What is a business incubator?
A business incubator provides administrative and business support to start-ups with innovative business ideas. It provides a collaborative work space, and expertise in the form of experience or research. The UNE SMART Region Incubator has two physical spaces, in Armidale and Tamworth, and we’re trying to forge tighter connections in the region between UNE staff and students and local government and businesses to help grow the regional economy.
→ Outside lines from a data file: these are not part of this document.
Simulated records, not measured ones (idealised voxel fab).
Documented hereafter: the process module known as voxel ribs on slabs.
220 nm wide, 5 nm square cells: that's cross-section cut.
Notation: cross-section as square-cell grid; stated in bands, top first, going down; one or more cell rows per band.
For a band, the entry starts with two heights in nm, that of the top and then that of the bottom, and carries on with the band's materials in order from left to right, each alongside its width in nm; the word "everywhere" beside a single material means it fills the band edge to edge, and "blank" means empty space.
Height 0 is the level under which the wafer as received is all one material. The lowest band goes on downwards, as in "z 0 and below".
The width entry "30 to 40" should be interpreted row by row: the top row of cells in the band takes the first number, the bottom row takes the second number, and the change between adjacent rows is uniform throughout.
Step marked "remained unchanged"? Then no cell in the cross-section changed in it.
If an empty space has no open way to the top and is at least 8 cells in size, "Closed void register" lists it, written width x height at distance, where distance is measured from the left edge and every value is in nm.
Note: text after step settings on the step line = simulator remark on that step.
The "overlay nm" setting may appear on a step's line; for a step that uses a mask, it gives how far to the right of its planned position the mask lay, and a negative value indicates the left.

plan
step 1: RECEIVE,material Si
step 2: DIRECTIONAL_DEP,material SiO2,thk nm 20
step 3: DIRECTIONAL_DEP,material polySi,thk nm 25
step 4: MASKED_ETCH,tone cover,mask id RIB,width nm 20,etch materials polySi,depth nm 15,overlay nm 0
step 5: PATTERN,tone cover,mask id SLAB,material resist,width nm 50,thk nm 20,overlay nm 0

What does the incubator do?
We’re bringing people out of their garages and off their kitchen tables into a space, to be a part of a creative community. We have an expert-in-residence with 20 years’ experience in commercialisation, who meets with the founders once a month to discuss their progress, and we bring together UNE’s cutting-edge business research and mentors, and corporate and community partners. It’s very much about nurturing the business people, helping them to test their ideas, challenge whether they have provided a meaningful solution to a problem and how they can take this to market.
What are the incubator’s aims?
We want to help people gain knowledge, and build relationships and confidence to help them progress through their ideation and validation phase. We do this through a variety of workshops and events. Ultimately, we hope businesses will spin out of the incubator to stand alone and employ others. Many of these start-ups have a distinct advantage in being located in regional Australia and we want to help them to capitalise on that in this regional setting. They have access to the UNE Business School and the Centre for Agribusiness, as well as the Precision Agriculture Group at the UNE SMART Farm.
What kinds of start-ups have been developed?
About half of the businesses that have been developed in the past eight months are agricultural technology businesses, to service agriculture – from sensing equipment, to a traceability platform for wool and an ethically based on-farm abattoir. But we also have consultancies, craft beer brewers, a local produce trail promoter, health advocate and a couple passionate about preserving Indigenous languages.
What ongoing support does the incubator provide to these entrepreneurs?
There is a lot of generosity and goodwill within the incubator, to help people to achieve their goals.
Every fortnight, a founder shares their own personal story. It’s very much around sharing ideas, knowledge and solutions, which help others to leapfrog and get their products and services to market sooner. It’s a great opportunity to be part of a community, and being part of the Sydney School of Entrepreneurship enables us to experience the student entrepreneurial opportunities.
What have been the major achievements of the incubator to date?
It’s early days, and many businesses are still in their early stages of development, but we are currently working with 30 start-ups. We will have succeeded if we have two businesses spin out in a three-year period. We are starting to see things happen already. One business has expanded sufficiently to contract people and is providing valuable employment opportunities for women, who need greater work flexibility. Others are getting their idea to prototype stage. For all our start-ups, there have been benefits in becoming part of a business community. They feel supported and no longer isolated. UNE students are already benefitting by having the opportunity to apply their theoretical skills to real-world challenges.